The National Collegiate Athletic Association (NCAA) has taken steps toward allowing student-athletes to benefit from the use of their image, name and likeness.
During a NCAA Board of Governors meeting at Emory University in Atlanta, the members unanimously voted to begin the process for allowing student-athletes to profit from their image. The board directed the NCAA’s three division to consider changes to their policies.
“We must embrace change to provide the best possible experience for college athletes,” board chair Michael V. Drake said in a statement. “Additional flexibility in this area can and must continue to support college sports as a part of higher education. This modernization for the future is a natural extension of the numerous steps NCAA members have taken in recent years to improve support for student-athletes, including full cost of attendance and guaranteed scholarships.”
The NCAA divisions have been asked to make any policy changes immediately, according to the board, and no later than January 2021.
The board laid out eight guidelines that the divisions are to follow when considering policy changes. These include:
- Assure student-athletes are treated similarly to non-athlete students unless a compelling reason exists to differentiate.
- Maintain the priorities of education and the collegiate experience to provide opportunities for student-athlete success.
- Ensure rules are transparent, focused and enforceable and facilitate fair and balanced competition.
- Make clear the distinction between collegiate and professional opportunities.
- Make clear that compensation for athletics performance or participation is impermissible.
- Reaffirm that student-athletes are students first and not employees of the university.
- Enhance principles of diversity, inclusion and gender equity.

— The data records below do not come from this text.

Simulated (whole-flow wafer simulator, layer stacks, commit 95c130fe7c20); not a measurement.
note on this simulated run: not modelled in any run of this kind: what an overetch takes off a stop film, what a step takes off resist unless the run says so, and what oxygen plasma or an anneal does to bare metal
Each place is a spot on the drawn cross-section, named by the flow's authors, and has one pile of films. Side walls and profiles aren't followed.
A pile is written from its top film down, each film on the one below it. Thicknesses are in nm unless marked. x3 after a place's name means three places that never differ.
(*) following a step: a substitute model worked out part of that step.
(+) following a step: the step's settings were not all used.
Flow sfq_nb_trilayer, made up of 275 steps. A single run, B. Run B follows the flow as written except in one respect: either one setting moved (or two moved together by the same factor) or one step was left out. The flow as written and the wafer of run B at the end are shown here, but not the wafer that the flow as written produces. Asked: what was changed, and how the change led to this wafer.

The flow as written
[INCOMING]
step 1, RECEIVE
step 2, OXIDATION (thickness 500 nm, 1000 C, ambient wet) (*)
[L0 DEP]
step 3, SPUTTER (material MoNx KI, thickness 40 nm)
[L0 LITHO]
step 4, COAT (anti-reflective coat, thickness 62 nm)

- Protect the recruiting environment and prohibit inducements to select, remain at, or transfer to a specific institution.
According to NCAA President Mark Emmert, the new decision is designed both for fairness and for creating opportunities for the approximately 450,000 student athletes that fall under the NCAA’s umbrella. “The board’s action today creates a path to enhance opportunities for student-athletes while ensuring they compete against students and not professionals,” he says.